You are currently viewing R Outer Join of Data Frames

To perform an outer join on data frames in R, you can use the merge() function, full_join() from the dplyr package, or reduce() from tidyverse. Among these, the dplyr approach is preferable because it performs better than base R methods. The dplyr package includes various functions designed to join data frames in R.

The outer join returns all rows from both DataFrames, where the join expression doesn’t match it returns NA on respective columns, note that the outer join is also called a full outer join.

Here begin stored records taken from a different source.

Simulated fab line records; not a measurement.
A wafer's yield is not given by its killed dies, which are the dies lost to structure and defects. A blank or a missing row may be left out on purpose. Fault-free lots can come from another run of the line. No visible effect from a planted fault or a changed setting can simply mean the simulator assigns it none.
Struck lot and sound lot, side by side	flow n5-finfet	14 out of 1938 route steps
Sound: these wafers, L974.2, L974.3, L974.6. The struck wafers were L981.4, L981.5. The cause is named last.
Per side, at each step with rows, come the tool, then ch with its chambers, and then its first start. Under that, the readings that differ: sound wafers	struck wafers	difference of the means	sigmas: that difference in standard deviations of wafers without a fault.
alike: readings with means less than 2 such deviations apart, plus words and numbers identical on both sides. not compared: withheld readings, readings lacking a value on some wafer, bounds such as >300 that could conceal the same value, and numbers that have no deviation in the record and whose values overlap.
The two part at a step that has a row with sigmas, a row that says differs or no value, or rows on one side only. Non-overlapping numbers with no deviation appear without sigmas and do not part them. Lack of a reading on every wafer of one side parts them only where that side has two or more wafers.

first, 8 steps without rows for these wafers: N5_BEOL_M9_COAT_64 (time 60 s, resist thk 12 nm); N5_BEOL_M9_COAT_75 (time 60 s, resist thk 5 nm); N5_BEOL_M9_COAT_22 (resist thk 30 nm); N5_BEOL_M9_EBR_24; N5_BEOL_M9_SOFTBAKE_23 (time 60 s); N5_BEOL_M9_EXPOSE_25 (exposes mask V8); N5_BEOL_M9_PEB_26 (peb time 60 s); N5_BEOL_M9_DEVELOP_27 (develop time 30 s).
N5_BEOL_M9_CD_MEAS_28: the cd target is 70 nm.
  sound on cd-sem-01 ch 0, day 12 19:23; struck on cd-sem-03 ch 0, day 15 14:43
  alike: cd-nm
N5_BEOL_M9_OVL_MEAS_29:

Brief Examples of Full Outer Join

Below are examples of performing the full outer join on data frames.


# Quick Examples

# Outer join
df2 <- merge(x=emp_df,y=dept_df, 
             by="dept_id", all=TRUE)

# Outer join on multiple columns
df2 <- merge(x=emp_df,y=dept_df, 
        by=c("dept_id","dept_branch_id"), all=TRUE)

# Outer join on different columns
df2 <- merge(x=emp_df,y=dept_df, 
      by.x=c("dept_id","dept_branch_id"), 
      by.y=c("dept_id","dept_branch_id"),
      all=TRUE)

# Load dplyr package
library(dplyr)

# Using dplyr - outer join multiple columns
df2 <- emp_df %>% full_join( dept_df, 
           by=c('dept_id','dept_branch_id'))

# Using dplyr - outer join on different columns
df2 <- emp_df %>% full_join( dept_df, 
        by=c('dept_id'='dept_id', 
             'dept_branch_id'='dept_branch_id'))

# Load tidyverse package
library(tidyverse)

# Outer Join  data.frames
list_df = list(emp_df,dept_df)
df2 <- list_df %>% reduce(full_join, by='dept_id')
df2

Let’s initiate two data frames for this example. The emp_df and dept_df data frames both contain the columns dept_id and dept_branch_id.


# Create emp Data Frame
emp_df=data.frame(
  emp_id=c(1,2,3,4,5,6),
  name=c("Smith","Rose","Williams","Jones","Brown","Brown"),
  superior_emp_id=c(-1,1,1,2,2,2),
  dept_id=c(10,20,10,10,40,50),
  dept_branch_id= c(101,102,101,101,104,105)
)

# Create dept Data Frame
dept_df=data.frame(
  dept_id=c(10,20,30,40),
  dept_name=c("Finance","Marketing","Sales","IT"),
  dept_branch_id= c(101,102,103,104)
)

emp_df
dept_df

Yields below output.

r outer join

Perform R Outer Join

The R base merge() function that allows to perform an outer join, or a full outer join, on multiple data frames.

In this example, we will perform an outer join on the dept_id column from the emp_df and dept_df data frames, using the all=TRUE parameter.


# Outer join
df2 <- merge(x=emp_df,y=dept_df, 
          by="dept_id", all=TRUE)
df2

If you perform a join operation and there are columns with the same names that don’t participate in the join condition, the result will add suffixes like x and y to distinguish them. In this example, observe how the dept_branch_id column gets suffixed with x and y in the result.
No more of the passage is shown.